Tuesday, 21 October 2014
5 Surprising Things the Top Ranked Sites on Google Have in Common (And What You Can Learn from Them)
How much can a search engine change in a year? If it’s Google, the answer is a lot. Best SEO practices suddenly can turn into web page death sentences if you’re not careful. But even if you don’t have time to keep your finger on the pulse of the ever-changing search industry, you’re in luck. A new infographic and report from Searchmetrics has done a lot of the work for you. It analyzes and distills the information you need to know.
Let’s face it. When you have a memorable, mesmerizing campaign that people can’t stop talking about, you don’t have to do a lot to encourage them to spread the word. Simply because Coca-Cola is a huge brand and a household name, it can get by with making a sub-par, non-optimized site.

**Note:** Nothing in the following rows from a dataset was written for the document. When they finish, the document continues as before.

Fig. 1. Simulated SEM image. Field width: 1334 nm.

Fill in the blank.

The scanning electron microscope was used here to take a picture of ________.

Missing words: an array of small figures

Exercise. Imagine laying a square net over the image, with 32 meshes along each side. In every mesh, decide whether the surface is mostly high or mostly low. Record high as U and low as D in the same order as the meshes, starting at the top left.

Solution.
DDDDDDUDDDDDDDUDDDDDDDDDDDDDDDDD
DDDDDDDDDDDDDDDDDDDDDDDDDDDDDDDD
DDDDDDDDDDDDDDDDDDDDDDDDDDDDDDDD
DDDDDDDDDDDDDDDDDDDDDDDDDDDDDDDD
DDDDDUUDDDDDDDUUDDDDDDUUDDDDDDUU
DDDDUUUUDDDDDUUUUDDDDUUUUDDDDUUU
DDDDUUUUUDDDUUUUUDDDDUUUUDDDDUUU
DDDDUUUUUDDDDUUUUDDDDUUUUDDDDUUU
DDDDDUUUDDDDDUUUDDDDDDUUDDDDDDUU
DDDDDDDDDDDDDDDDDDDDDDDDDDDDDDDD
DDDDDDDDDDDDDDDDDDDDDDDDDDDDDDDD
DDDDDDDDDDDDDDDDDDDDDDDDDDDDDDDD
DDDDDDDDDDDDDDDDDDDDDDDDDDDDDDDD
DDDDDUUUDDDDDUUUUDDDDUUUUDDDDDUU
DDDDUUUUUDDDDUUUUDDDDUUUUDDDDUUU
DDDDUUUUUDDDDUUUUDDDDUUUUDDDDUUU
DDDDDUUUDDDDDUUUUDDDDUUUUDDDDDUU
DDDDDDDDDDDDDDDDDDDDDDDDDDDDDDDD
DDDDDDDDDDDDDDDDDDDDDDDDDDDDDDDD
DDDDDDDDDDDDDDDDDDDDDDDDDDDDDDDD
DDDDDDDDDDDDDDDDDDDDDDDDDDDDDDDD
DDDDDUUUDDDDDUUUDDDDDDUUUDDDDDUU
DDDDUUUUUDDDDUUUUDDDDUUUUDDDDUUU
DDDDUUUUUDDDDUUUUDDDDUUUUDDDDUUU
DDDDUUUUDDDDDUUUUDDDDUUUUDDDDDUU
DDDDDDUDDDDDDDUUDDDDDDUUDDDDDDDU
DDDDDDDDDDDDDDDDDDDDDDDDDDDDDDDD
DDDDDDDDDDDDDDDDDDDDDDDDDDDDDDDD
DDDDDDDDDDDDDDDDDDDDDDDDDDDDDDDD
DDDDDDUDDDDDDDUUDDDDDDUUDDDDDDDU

They, and many other brands like them, can ride the waves of backlinks, mentions, and other social signals, and their content always rises to the top. Of course, this doesn’t mean that they should rest on the laurels of their success. The bigger the brand, the bigger the social media reach, and the bigger the fall when things like this happen:
Either way, people are talking, and Google is paying attention. So, does this mean that if you’re a small player, you really don’t have a chance against the big boys with bottomless pockets?
It’s no secret that Google is watching social signals carefully. Facebook likes, shares, Twitter tweets, and even Pinterest pins are showing up on its radar. But, another finding from the not-so-surprising department shows that Google +1’s are given the most ranking recognition, followed closely by Facebook.
If you don’t yet have a Google+ account (or don’t use it often), it may be time to take the plunge: links shared on Google+ pass PageRank.
You’ve likely heard that keyword-rich backlinks and heading 1s with your keywords can help your search engine ranking. But this changed in 2012 to the point where keyword-added H1’s can hurt, rather than help, your ranking. Long page titles also can affect your site negatively.
The perpetual question that’s always on every marketer’s mind when they launch a new venture – should my domain name include keywords? Currently, Google is paying less attention to this metric than the placement of the keyword in other places, such as in the title, URL, and in both internal and external links. A well-balanced internal linking structure is vital for spreading around all the valuable optimized “link juice.”
Well-written content is still important in Google’s eyes, as are a decent number of images and strong internal links. Page load speed also is a factor, as is the word count, when it comes to backlinks. If you’re consistently publishing good content, steadily acquiring backlinks, and adding rich media including images and video, you’re taking all the right steps to maintain a solid ranking.
So far, the shift seems to be toward less emphasis on “keyword tricks” (such as registering domain names with the chosen keyword in them or peppering the keyword in H1 tags) and more emphasis on quality (with the backlinks and social shares to back it up).